Open alashworth opened 5 years ago
Comment by ariddell Tuesday May 10, 2016 at 18:32 GMT
Python 2 handles UTF-8 fine. (It's just not the default representation.)
Comment by tpapp Wednesday May 11, 2016 at 06:36 GMT
@ariddell: Can you provide a link with an example/description? Then I could update the list.
Comment by bgoodri Wednesday May 11, 2016 at 15:57 GMT
RStudio should work https://support.rstudio.com/hc/en-us/articles/200532197-Character-Encoding
Comment by ariddell Wednesday May 11, 2016 at 16:52 GMT
@tpapp https://docs.python.org/2/howto/unicode.html Python 3 uses Unicode by default. In Python 2 you need to be explicit about it. In both cases you can have unicode strings in source code.
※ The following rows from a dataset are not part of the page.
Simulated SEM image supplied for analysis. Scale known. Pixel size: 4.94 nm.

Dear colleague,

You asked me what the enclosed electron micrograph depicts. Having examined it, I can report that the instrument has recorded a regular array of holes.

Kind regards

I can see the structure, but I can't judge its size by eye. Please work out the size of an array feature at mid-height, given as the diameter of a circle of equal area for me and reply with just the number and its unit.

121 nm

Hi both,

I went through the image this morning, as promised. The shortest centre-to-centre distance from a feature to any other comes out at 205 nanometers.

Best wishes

Comment by tpapp Wednesday May 11, 2016 at 17:10 GMT
@ariddell: in the page you link I could not find an example with unicode identifiers (only strings, literals, filenames, etc).
Comment by ariddell Wednesday May 11, 2016 at 17:24 GMT
Here's a link to the section: https://docs.python.org/2/howto/unicode.html#unicode-literals-in-python-source-code
Comment by bob-carpenter Wednesday May 11, 2016 at 19:34 GMT
Those are unicode literals, not unicode identifiers.
Can you have
éø = 10
where you assign to a unicode literal? Or dictionaries with unicode keys?
On May 11, 2016, at 1:24 PM, Allen Riddell notifications@github.com wrote:
Here's a link to the exact section: https://docs.python.org/2/howto/unicode.html#unicode-literals-in-python-source-code
— You are receiving this because you are subscribed to this thread. Reply to this email directly or view it on GitHub
Comment by ariddell Wednesday May 11, 2016 at 20:07 GMT
You're right. In Python 2.7 you can't have unicode variables. In Python 3 you can. But why does that matter? We only need unicode in the Stan program code. (Parameter lookups aren't affected since keys are and always were strings.)
Comment by bob-carpenter Wednesday May 11, 2016 at 20:48 GMT
It looks like you use a dictionary structure for variable names.
schools_dat = { 'J': 8, 'y': [28, 8, -3, 7, -1, 1, 18, 12], 'sigma': [15, 10, 16, 11, 9, 11, 10, 18] }
Can the keys be unicode?
RStan can read data values out of the environment if they're named after variables in the Stan program. And it can attach the resulting draws as variables in the environment.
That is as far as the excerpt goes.